Last month, in SQL Server Read-Consistency
Problems, Part 1” (InstantDoc ID 97278), I began
a discussion about index scans and read-consistency
problems that can develop when one process is
reading data under the Read Uncommitted isolation while
another process is inserting data. This month, I’ll provide
tangible examples that demonstrate those problems and
also suggest workarounds. Be sure to read last month’s
article as a prerequisite to this one.
Seeing Is Believing
I’ll first demonstrate how an allocation-order scan can read
the same row multiple times. Run the code in Listing 1 to
create a database called testdb and within it a table called
T1. The T1 table has two columns: cl_col is a UNIQUEIDENTIFER
column with a default value NEWID(),
and filler is a CHAR(2000) column with a default value
of a. The table has
a unique clustered
index on cl_col.
With this row size,
a page will contain
four rows at most. Each insert will enter a GUID in cl_col,
and because of the random nature of GUIDs, frequent
insertions will cause frequent splits in the clustered index.

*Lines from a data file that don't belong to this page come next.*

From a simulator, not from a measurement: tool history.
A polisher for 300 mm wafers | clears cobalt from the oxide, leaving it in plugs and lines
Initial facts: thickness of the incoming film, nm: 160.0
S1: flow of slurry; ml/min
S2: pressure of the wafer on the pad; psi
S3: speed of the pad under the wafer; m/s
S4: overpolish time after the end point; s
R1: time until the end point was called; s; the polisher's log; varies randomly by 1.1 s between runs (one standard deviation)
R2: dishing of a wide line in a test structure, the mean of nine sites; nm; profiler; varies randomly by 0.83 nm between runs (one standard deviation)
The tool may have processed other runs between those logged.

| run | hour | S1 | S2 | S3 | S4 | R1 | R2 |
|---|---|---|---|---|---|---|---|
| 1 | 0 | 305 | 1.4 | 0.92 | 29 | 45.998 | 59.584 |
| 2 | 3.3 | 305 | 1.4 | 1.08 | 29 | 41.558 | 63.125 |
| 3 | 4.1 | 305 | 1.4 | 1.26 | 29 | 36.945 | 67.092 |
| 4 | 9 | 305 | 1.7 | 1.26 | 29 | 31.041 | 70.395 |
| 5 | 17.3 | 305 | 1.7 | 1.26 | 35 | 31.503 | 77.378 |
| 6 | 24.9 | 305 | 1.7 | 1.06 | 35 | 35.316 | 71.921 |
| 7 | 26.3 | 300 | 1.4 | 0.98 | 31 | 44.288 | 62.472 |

Open two new connections (call them connection1 and
connection 2). Run the code in Listing 2, page 30, in connection
1, then the code in Listing 3, page 30, in connection
2. The code running in connection 1 simply inserts new
rows into T1, frequently causing splits. The code running
in connection 2 has a loop that selects all T1’s data into a
temporary table and checks whether any rows were read
more than once. The SELECT statement against T1 uses
the NOLOCK hint, and if you examine the plan for this
SELECT INTO statement, you’ll see a clustered index scan
with the Ordered: False property. Remember, this is the
scenario in which the storage engine might decide to use an
allocation-order scan. As soon as the IF EXISTS statement
finds multiple occurrences of rows, the code breaks from the
loop and returns the GUIDs that SQL Server read multiple
times.
Table 1, page 31, shows sample output I got in connection
2 after a few seconds. Remember that the clustered
index on cl_col is unique, so there’s no doubt that SQL
Server read the same rows multiple times. Once you get
output from connection 2, you can stop the code running
in connection 1 or run the code in connection 2 again if
you want to make sure that the first test wasn’t a fluke.
The second test will demonstrate an allocation-order
scan that misses existing rows. Run the code in Listing 4,
page 30, to recreate T1 with an additional column that will
hold an incrementing sequence value, and the Sequence
table that will be used to produce the sequence values. Run
the code in Listing 5, page 30, in connection 1, then the
code in Listing 6, page 31, in connection 2.
The code running in connection 1 has a loop that produces,
in each iteration, a new sequence value (i.e., greater
than the previous by 1) and inserts a new row into T1. As
in the previous test, the inserts will cause frequent splits.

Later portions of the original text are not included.